I second hacking poor examples only. I had the chance to buy a k98 once and I mean it was sweet. Until they did horrible things to it. When they were selling it they tried to tell me it was a kick butt example of a k98. They did have the parts they cut off but why? I offered him 50 bucks and he could keep the scope. Wow that was funny how they reacted to it. I could not resist telling him how he literally turned a rifle that was worth several thousand bucks to a piece of junk. He had an early model of a K98 with all milled parts and from a quick look it was either all original or one hell of a knock off. I did not see any parts that looked out of place.

With that being said the 6.5 is a very good round. I know I would not hesitate on buying one.

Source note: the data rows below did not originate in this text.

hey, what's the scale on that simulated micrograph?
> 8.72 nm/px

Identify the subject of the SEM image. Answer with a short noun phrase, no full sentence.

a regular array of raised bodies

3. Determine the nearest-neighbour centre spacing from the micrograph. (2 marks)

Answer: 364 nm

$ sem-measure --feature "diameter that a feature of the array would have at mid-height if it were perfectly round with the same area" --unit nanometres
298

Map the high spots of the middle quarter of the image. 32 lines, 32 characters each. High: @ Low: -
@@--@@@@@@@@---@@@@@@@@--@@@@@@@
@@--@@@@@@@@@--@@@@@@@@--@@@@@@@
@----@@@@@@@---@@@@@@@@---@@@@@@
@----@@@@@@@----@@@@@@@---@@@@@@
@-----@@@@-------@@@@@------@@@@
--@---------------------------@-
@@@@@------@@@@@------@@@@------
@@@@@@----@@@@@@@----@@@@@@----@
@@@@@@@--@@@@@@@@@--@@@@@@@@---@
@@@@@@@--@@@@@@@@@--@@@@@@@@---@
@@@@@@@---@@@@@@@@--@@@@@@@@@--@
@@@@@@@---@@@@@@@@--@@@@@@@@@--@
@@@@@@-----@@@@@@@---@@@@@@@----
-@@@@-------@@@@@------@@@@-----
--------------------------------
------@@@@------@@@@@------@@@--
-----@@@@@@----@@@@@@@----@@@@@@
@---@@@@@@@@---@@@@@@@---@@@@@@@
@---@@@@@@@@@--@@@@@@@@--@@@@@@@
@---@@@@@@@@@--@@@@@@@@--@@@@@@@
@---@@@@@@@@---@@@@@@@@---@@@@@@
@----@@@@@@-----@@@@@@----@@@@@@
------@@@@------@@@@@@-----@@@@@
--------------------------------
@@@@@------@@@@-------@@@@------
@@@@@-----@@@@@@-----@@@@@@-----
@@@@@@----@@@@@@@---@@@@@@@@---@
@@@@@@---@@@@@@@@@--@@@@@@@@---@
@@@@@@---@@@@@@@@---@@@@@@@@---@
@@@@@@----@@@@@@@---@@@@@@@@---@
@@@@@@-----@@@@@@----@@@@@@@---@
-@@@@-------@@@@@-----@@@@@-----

Chuck Norris began selling the Total Gym as an ill-fated attempt to make his day-to-day opponents less laughably pathetic.


----------



## texcl

I have owned several of the M96 swedish mausers and also a M41B which is the sniper version, they will all shoot MOA or better as long the bore is in excellent shape, you need to check the before dropping any money on any rifle.


----------



## Scooter

Both the rifle and the caliber are top notch! I am a huge 6.5 fan to begin with having owned and shot several variations of the different 6.5's including the 6.5x47 to the .264WM. I love them all little recoil great accuracy and killing machines. But keep in mind if reload you will be best off with the heavy for caliber bullets in your military mauser.


----------